Looks like the pith of the branch. If it fills the space, run water-thin CA into it to firm it up in place, and leave it. I probably put a full ounce of CA into a piece I turned yesterday after chores and between shows. It's important to firm things up before you have a random event chip the edge out, or before something otherwise loose, but held on the surface falls out while turning. Jump right on cracks and holes you want filled.
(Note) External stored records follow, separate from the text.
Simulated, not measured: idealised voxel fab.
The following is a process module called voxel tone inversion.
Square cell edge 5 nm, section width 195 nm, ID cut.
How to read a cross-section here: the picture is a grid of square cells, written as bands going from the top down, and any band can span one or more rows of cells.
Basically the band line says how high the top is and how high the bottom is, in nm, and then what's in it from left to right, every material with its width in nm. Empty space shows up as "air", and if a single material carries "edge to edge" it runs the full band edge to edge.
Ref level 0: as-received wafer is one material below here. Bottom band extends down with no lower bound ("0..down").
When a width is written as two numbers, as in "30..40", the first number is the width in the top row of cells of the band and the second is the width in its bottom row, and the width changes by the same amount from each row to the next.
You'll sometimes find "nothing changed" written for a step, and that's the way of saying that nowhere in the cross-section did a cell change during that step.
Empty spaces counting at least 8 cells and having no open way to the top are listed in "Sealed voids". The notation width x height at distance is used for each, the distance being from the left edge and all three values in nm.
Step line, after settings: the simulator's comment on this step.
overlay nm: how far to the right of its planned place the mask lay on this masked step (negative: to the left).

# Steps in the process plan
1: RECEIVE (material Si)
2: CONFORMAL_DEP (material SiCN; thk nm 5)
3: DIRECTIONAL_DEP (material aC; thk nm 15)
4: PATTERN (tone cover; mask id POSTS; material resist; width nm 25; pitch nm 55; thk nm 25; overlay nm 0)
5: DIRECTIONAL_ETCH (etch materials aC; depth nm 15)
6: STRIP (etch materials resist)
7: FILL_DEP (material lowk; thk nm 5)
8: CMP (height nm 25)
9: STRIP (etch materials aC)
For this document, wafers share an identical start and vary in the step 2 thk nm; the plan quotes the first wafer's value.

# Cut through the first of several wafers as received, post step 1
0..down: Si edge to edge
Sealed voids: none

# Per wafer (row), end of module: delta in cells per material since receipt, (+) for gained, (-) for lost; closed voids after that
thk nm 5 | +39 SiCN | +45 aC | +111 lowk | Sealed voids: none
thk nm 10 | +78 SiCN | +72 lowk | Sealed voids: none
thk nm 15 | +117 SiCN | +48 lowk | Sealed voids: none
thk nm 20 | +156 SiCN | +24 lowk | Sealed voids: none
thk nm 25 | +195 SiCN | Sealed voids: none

I use bark to stuff around knots. Other folks are, as you can see, are all artificial, even unnatural in what they use, such as contrasting colors and materials. The knot in this waste of time is almost entirely fill. The punky pith is reinforced with CA and packed shavings, the bark surrounding is now a mixture of birch and hard maple bark, and there are a million small cracks that are either still there, filled, or have been filled and cut away en route to what you see. I used cherry dust where the wood is red, birch dust where white, and it's got a chance if I can get my polyurethane slurry to stick in the remaining gaps. See the pits in the highlight area?
Question is why I bothered with such a punky piece in the first place.
Note the advice to put a tape barrier behind your patch if reachable. I know better, but didn't do it on first internal fill, and flung CA all over the freshly sanded outside. That and many other frustrations involving punky or cracked wood makes me wonder how the bowl isn't blue. The air was.